Nice Tech With Limitations
If you view this pedal as a stomp box (or 3, which is about how large it is), it's an unbeatable value. As a complete guitar processor it has some shortfalls. It's the usual type of pedal where you have a handful of lists (noise reduction, compression etc.) from each of which you can choose one effect. You then can change the parameters of that effect; there are usually about 3 parameters per effect, which are adjusted with knobs. (Of note, Eq is 6-band -- it's two different lists.) You can easily store the adjustments, and also easily reset to factory specs. Doing the adjustments themselves can be annoying, because you need to press the foot switch buttons with your fingers. Also, the display is only two figure-8 LEDs and two dots, which seems absurd in modern times, and pretty much locks you into keeping the manual around to decipher what it's trying to tell you. Speaking of the manual, it's mostly good but doesn't always make sense, as when it describes one parameter as "sound quality," with a range of 1-10. When do you want low sound quality? A few other parameters are equally mystifying.

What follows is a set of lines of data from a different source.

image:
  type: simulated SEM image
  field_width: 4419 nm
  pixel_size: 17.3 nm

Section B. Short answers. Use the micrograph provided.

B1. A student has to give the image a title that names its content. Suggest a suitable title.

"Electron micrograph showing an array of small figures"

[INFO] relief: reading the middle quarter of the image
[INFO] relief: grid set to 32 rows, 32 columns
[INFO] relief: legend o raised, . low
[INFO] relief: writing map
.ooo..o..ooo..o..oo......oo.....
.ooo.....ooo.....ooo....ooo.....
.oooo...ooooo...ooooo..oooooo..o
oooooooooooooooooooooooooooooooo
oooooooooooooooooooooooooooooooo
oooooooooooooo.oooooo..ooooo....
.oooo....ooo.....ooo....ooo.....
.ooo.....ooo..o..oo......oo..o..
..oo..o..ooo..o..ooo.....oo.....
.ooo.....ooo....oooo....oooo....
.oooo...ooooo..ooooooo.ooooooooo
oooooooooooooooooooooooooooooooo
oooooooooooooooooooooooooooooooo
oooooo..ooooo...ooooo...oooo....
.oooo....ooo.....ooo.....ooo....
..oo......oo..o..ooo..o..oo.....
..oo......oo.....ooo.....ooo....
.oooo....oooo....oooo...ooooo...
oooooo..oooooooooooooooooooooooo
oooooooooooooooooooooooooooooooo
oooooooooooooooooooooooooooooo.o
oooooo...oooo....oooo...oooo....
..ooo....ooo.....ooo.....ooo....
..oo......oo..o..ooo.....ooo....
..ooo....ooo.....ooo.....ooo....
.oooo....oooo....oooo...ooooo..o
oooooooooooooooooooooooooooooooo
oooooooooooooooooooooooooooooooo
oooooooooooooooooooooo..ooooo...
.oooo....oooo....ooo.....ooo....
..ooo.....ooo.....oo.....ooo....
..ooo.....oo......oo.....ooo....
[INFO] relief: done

There are 20 presets, each in a version for running into an amp (uses extra eq) or a recorder (uses cabinet sim), and 40 user slots. Most of the presets are weak, and seem designed to showcase some particular effect rather than to be useable, though they say they're based on particular albums. (Weird albums, unless you're really into Robert Fripp et al.) This is a strange and disappointing choice. Try the Behringer V-Amp presets, for example, and they'll sound much better. The other problem I have with this machine is that if you turn on the drum machine, the "reverb" section of effects shuts off. (This is remarked on only in fine print.) Obviously this isn't a problem if you're recording, since you're not going to use the drum machine for that (there's no "dry" output) settings can sound a lot different with the reverb suddenly gone, and since the point of practicing with a drum machine for me is to improve my timing, I miss it. Strangely you can have two delays running simultaneously with the drum machine -- just not reverb. (The I/O, by the way, is completely primitive -- 1 TRS in, 1 TRS out, and a 1/4 inch headphone jack.)
One final gripe: the middle ground between clean and totally distorted can be hard to reach.
So what's to like about this machine? A lot. For one thing, the sound is pristine and detailed. (A number of settings do pull forward the hum from a single-coil, though, which I've never heard before.) The sims and effects are mostly excellent. (Reverb's not the greatest.) The machine itself is quiet, switching is quiet and fast. The tuner is good. The drum machine has a lot more variety than most on this kind of device, and is both tappable and settable to BPM. The thing feels solid. It's the kind of thing you dreamed of a stompbox being when you were a kid.
And it's a hundred dollars! Which for something that's this useful as both a practice and recording tool (I don't "gig" much) is very much worth it.